Deleting duplicates from a single linked list

Question

pub fn delete_duplicates(head: Option<Box<ListNode>>) -> Option<Box<ListNode>> {
    let mut head = head;
    let mut cur = head.as_mut();
    while cur.is_some() && cur.as_ref().unwrap().next.is_some() {
        if cur.as_ref().unwrap().val == cur.as_ref().unwrap().next.as_ref().unwrap().val {
            //let next = cur.unwrap().next.as_mut().unwrap().next.take();  (1) Error!
            let next = cur.as_mut().unwrap().next.as_mut().unwrap().next.take();  // (2) Ok
            cur.as_mut().unwrap().next = next;
        }
        else {
            //cur = cur.as_ref().unwrap().next.as_mut();  (3) Error!
            cur = cur.unwrap().next.as_mut();  // (4) Ok
        }
    }
    head
}

The code above deletes duplicates inside a custom single linked list. (e.g. [1,1,2] -> [1,2])
Using (2) and (4) compiles and does what the program is supposed to do.
(1) and (3) generate compiler error and I just can't grasp what is happening here.

• (1) Why do we need as_mut()? I believe cur is already mutable.
• (3) Why can't I use as_ref() when assigning a value to lvalue?
• (4) Isn't this consuming the Options as we proceed?

Answer 1

I have created a reproducible playground. Other folks, please use it to help and correct me if my answer is wrong.

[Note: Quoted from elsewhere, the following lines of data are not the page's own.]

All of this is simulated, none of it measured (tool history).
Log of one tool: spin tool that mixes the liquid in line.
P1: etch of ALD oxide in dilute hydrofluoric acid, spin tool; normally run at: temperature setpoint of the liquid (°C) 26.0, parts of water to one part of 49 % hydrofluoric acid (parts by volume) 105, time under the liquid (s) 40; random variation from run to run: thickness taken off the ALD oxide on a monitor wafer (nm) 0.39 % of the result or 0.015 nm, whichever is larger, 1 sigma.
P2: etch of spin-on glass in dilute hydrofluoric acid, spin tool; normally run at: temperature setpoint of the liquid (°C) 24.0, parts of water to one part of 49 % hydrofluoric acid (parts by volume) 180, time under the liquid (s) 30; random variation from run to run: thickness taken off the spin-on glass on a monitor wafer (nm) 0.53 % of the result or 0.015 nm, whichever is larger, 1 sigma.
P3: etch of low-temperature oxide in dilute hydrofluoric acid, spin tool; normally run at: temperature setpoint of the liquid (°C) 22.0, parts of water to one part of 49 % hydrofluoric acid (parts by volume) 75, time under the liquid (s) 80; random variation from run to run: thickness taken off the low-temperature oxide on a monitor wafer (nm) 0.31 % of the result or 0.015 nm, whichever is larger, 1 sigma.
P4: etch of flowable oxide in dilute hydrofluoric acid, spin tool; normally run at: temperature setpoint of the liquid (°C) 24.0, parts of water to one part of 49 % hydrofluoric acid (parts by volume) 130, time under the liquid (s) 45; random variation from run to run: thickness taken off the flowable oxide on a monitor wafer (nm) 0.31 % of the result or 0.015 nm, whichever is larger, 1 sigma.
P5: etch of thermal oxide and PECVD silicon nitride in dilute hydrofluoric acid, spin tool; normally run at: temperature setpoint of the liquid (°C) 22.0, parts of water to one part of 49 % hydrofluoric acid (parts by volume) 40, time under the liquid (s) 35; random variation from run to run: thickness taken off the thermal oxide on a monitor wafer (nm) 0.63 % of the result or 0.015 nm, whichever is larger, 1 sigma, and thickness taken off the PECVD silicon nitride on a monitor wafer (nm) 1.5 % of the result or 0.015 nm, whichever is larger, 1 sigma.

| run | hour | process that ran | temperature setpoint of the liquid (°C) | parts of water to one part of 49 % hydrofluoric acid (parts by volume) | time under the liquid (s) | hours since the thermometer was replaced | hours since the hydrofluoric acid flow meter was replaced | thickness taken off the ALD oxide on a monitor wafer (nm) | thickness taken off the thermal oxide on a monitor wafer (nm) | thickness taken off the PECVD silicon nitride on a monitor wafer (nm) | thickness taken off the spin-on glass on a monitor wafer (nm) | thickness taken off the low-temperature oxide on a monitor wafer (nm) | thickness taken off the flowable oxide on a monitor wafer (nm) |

For (1), when you call cur.unwrap(), the value (Option<&mut Box<ListNode>>) got moved from cur. but when you call cur.as_mut(), it gave you a Option<&mut &mut Box<ListNode>>, and unwrapping it doesn't move cur's value. I created a small playground code snippet to illustrate this.

For (3), it has two errors.

1. when you call cur.as_ref(), the value is behind a &, so you cannot access its value but then borrowed it as mutable again when you call as_mut()

2. if you replace the as_ref() call in (3) with a as_mut() call, you will see only the other error.

   Line 28, Char 17: cannot assign to `cur` because it is borrowed (solution.rs)
      |
   28 |                 cur = cur.as_mut().unwrap().next.as_mut();
      |                 ^^^^^^---^^^^^^^^^^^^^^^^^^^^^^^^^^^^^^^^
      |                 |     |
      |                 |     borrow of `cur` occurs here
      |                 assignment to borrowed `cur` occurs here
      |                 borrow later used here
   error: aborting due to previous error
   

   You cannot first borrow cur's value, reassign cur with a new value, then use the borrowed value. Playground to illustrate this.

For (4), yes, it consumes cur's value, which is a Option<&mut Box<ListNode>>, not Option<Box<ListNode>>, so it is OK.